A long running provisioning job using Rest API calls caused the access manager databases of secondary site nodes to go out of sync, making these nodes unavailable to PAM users due to the failed health check.
PAM cluster nodes compare each others access database at regular time intervals, the "Cluster Access Database Consistency Check Period" referenced on page https://docops.ca.com/ca-privileged-access-manager/3-2-4/en/deploying/set-up-a-cluster/cluster-configuration, by default 15 minutes. Once a mismatch is detected, the database will be checked again every 5 minutes. If the checks continue to fail five consecutive times, the database will be regarded out of sync. Secondary site nodes are not synchronized in real time and poll for updates every 10 seconds by default. This can result in database differences during times of access data changes, such as the provisioning of new device or access policies. If there are continuous changes for more than about half an hour, they can result in the observed behavior, even though there is no synchronization problem other than the delayed updates due to the polling frequency.
PAM 3.0.2 multi-site cluster. The problem may be observed on any current PAM release, including the latest 3.2 release.

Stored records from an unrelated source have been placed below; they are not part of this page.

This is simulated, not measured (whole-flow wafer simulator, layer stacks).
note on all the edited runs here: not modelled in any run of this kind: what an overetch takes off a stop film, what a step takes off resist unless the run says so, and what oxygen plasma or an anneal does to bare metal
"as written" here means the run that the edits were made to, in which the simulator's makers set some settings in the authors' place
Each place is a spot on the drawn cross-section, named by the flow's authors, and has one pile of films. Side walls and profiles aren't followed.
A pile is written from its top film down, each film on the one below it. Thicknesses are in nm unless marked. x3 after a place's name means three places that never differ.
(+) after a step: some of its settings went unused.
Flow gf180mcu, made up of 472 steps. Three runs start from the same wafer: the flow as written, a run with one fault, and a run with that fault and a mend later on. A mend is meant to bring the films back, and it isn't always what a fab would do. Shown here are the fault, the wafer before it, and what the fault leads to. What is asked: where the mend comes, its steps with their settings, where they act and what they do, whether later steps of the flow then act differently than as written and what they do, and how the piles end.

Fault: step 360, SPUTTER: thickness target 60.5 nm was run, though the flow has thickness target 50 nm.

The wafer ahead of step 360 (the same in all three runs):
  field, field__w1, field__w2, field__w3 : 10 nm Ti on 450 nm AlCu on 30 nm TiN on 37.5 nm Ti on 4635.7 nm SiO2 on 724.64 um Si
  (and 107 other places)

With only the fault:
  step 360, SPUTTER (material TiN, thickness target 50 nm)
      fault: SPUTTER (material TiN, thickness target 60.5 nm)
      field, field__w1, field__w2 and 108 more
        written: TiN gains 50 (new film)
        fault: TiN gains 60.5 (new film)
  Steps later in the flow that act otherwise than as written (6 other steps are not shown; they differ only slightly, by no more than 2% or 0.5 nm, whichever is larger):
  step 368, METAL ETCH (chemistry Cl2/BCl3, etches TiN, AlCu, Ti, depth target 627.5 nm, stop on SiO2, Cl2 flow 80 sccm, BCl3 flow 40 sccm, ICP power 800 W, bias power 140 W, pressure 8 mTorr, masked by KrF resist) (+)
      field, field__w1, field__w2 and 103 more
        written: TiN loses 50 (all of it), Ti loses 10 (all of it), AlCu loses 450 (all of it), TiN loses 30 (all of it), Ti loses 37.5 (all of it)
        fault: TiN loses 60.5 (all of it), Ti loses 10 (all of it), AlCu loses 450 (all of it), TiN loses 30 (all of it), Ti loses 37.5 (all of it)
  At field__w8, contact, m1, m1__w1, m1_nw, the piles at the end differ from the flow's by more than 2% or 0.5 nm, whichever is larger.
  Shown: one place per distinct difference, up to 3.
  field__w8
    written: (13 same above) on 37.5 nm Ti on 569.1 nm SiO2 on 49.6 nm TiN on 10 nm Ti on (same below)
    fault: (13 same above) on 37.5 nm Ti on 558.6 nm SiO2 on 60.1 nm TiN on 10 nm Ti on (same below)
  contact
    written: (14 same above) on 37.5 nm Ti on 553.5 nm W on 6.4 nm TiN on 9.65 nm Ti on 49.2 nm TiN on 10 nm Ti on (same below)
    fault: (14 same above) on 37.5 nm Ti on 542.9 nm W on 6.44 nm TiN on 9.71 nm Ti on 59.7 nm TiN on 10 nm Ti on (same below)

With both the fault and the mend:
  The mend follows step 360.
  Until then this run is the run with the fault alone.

Avoid running large jobs creating or updating access data in PAM that cause continuous changes over a long period of time. Rather split the job into shorter tasks. The risk of running into the problem may be reduced by changing the cluster tuning parameters discussed on the documentation page mentioned above. Per online documentation use cluster tuning only with the direction of CA Support. If the jobs can be spread out, that is the preferred option.